Bahrain to monitor religious forums

Published: Sep 6, 2010 00:46 Updated: Sep 6, 2010 00:46 

DUBAI: Bahrain's King Hamad bin Isa Al-Khalifa gave a national address on 
Sunday to decry "strife, aggression and terrorism" and announced plans for 
greater government monitoring of "religious forums" - an apparent reference to 
preachers and others who seek to challenge the government.
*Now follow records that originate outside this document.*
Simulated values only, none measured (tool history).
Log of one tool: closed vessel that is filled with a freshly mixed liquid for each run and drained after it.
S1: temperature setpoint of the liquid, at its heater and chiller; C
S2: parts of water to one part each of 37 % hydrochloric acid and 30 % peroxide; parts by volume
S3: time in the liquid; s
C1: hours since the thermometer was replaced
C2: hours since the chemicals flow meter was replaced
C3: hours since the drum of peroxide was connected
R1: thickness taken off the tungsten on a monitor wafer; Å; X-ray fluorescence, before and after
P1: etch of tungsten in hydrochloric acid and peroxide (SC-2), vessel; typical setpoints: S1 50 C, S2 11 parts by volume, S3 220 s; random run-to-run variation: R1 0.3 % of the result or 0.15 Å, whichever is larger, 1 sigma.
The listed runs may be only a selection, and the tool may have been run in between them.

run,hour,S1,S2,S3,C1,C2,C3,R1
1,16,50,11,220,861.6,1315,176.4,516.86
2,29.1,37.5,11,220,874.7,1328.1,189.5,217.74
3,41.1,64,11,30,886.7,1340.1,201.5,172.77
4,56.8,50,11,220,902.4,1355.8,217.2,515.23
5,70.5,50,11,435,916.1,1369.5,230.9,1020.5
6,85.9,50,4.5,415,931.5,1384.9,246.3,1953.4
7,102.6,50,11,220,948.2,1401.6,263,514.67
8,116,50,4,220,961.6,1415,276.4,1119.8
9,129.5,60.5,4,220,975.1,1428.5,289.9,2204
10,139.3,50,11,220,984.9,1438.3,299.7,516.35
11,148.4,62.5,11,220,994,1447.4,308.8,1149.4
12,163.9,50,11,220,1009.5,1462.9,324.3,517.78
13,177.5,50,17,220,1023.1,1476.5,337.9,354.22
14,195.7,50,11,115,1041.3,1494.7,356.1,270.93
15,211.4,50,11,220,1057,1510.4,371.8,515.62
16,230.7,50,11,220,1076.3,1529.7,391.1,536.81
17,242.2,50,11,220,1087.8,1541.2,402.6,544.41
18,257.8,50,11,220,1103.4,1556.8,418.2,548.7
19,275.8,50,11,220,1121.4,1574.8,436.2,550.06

"We hope and expect that everyone will stand firm to protect this nation from 
strife and evils in the face of violence and terrorism in all its forms," he 

A day earlier, state media released the photographs of 23 Shiites - ranging 
from opposition figures to professors and taxi drivers - accused of conspiring 
to overthrow the government. They include opposition leader Abdul-Jalil 
Al-Singace, whose arrest on Aug. 13 marked the first salvo by the government. 
Since then, the government has steadily ramped up the pressure.

Rights groups say more than 250 people have been detained. The backlash spilled 
onto the streets with gangs and police clashing on opposite sides of barricades 
of burning tires.

On Saturday, officials said the 23 detained activists were part of a plot to 
overthrow the government of this Gulf kingdom - a Western ally and homeport for 
the US Navy's Fifth Fleet.

"This sophisticated terrorist network with operations inside and outside 
Bahrain has undertaken and planned a systematic and layered campaign of 
violence and subversion aimed squarely at undermining the national security of 
Bahrain," said a statement by public prosecution official Abdul-Rahman Al-Sayed 
after the arrests were announced Saturday.

No details of the coup plot have been made public.

The clampdown comes ahead of Oct. 23 elections for Parliament, where Shiites 
currently have 17 of the 40 seats and could make a bid for a majority in the 
upcoming balloting.

The confrontation also showcases Bahrain's role as the centerpiece for Gulf 
concerns about Iran. Some Gulf countries harbor suspicions about Iran's effort 
to expand its regional clout. Yet only Bahrain has a sizable Shiite population 
that is seen as a possible beachhead for Iran on the Arab side of the Gulf.

Hard-liners in Iran have often described Bahrain as Iran's "14th Province." But 
no clear evidence has emerged of Iranian aid to the opposition groups in 
Bahrain, and Bahrain's leadership issued a statement last week distancing 
itself from any accusations toward Iran.

Shadi Hamid, a Gulf affairs researcher at the Brookings Doha Center in Qatar, 
said: "There is more and more concern about Iranian influence even if it can be 
proven or not."

Iranian President Mahmoud Ahmadinejad made a short visit Sunday to Qatar, the 
only Gulf state that has welcomed him since Iran's disputed presidential 
election last year. At a news conference with Qatar's leader, Ahmadinejad said 
they agreed on the need for reconciliation and cooperation between Iran and its 
neighbors, but Bahrain's unrest was not specifically mentioned.